Not able to understand this recursion

Question

The input is {4,7,3,6,7} and The output is:

[81]
[40, 41]
[21, 19, 22]
[11, 10, 9, 13]
[4, 7, 3, 6, 7]

The recursive program I have for this is below, where I have added some print statements to understand the recursion:

import java.util.Arrays;

public class triangle_array {
    public static void print(int a[])
    {
        if(a.length==0)
            return;
        int n=a.length;
        int newa[]=new int[n-1];
        for(int i=0;i<n-1;i++)
        {
            newa[i]=a[i]+a[i+1];
        }
         System.out.println("here1") ;
        print(newa);
         System.out.println("here2") ;
        if(newa.length!=0)
        System.out.println(Arrays.toString(newa));
    }

    public static void main(String args[])
    {
        int a[]={4,7,3,6,7};
        print(a);
        System.out.println(Arrays.toString(a));
    }

}

I got the output as:

here1
here1
here1
here1
here1
here2
here2
[81]
here2
[40, 41]
here2
[21, 19, 22]
here2
[11, 10, 9, 13]
[4, 7, 3, 6, 7]

I am not able to completely understand this recursion, From the above here statements, I understand that the print methos is being called recursively first, and when the condition fails, it returns to outside of print and goes to the line and prints "here2" 2 times and it verifies for the length of newa which is zero, until this point I understood, but in the next iterations how does the length of newa increase and how does the below condition become true, for the println statement ?

Answer 1

What would help you to understand would be to remove all println statements and instead put just one System.out.println(Arrays.toString(newa)) at the very start of the print method. The triangle will be inverted and it will make more sense.

Answer 2

Your function begin by

if(a.length==0)
        return;

So the function clearly stop when a is empty, but in that case, it stops when succession of a decreasing finish by giving a 0-length a. So if your original array have 4 entry, the function will call itself 3 times. 5 entry will call 4 times. And so on. And as each call may recall itself, 5 entry will call the functin,n giving an array of 4 entry, wich will give an array of 3 entry, untill an array of a single entry.

int newa[]=new int[n-1];
for(int i=0;i<n-1;i++)
    {
        newa[i]=a[i]+a[i+1];
    }

this is the key: newa[] is one dimension less than a (n-1, and n is length of a). that's why on each line the array size increases by 1 (last called, first printed). This is the piece that provide each time an array smaller.

The for loop simply put on newa the sum of two neighbour value of a.

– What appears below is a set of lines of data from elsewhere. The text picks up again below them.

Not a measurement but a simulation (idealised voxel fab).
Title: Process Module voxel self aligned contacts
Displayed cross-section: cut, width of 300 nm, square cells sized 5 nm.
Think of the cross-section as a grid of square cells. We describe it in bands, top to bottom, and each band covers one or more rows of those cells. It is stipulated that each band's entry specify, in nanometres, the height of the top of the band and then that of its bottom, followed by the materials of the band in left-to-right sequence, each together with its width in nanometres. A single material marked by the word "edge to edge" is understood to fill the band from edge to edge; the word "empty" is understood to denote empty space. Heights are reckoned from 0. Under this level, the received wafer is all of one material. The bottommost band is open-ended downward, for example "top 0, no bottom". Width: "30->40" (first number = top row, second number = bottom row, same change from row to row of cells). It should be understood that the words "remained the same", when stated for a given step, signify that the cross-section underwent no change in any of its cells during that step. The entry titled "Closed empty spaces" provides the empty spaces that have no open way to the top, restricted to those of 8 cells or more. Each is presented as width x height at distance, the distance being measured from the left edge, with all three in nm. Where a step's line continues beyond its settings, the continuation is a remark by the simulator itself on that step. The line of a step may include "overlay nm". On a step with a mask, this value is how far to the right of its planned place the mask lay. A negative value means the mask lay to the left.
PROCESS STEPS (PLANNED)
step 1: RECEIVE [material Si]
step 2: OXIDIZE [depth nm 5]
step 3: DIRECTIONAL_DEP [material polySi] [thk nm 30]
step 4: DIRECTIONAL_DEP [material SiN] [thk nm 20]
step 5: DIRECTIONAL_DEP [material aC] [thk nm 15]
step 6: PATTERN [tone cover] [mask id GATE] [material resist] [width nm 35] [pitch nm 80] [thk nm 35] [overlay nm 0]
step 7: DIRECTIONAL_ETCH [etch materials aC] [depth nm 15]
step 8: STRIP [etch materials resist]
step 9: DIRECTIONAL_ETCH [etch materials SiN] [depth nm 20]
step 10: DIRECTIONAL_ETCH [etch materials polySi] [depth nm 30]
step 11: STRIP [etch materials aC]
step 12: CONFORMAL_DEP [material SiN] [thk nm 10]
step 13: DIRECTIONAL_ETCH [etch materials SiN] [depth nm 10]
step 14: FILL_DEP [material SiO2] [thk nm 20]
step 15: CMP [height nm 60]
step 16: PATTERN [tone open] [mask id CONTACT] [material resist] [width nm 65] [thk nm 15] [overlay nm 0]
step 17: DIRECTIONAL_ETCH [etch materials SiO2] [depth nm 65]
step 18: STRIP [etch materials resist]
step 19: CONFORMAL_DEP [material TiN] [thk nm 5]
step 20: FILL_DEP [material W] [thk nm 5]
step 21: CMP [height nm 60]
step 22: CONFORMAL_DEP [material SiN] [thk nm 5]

This is what it will give successively:

[4, 7, 3, 6, 7] 
[4+7, 7+3, 3+6, 6+7] --> [11, 10, 9, 13]
[11+10, 10+9, 9+13] --> [21, 19, 22]
[21+19, 19+22] --> [40, 41]
[40+41] --> [81]

The less sized array is displayed first because when you call the function, it will call itself until the smallest array possible. And the structure of print make that the last called is the first printed, as last called function will be the first to finish, the other call won't finish untill the level below doesn't have finished. That's why you thought a was increasing, you must read those kind of function in the reverse order.

Regarding your print in order to debug. The long amount of "here1" is caused by the fact you print this before the function prints it output. That's why you got a lot of here1. then each function call prints it output.

And finally, regarding the last condition:

 if(newa.length!=0)

When a is [81], newa will be an array of length 0, it's to ensure you can't print a 0-length array. So this condition is always true untill the last level.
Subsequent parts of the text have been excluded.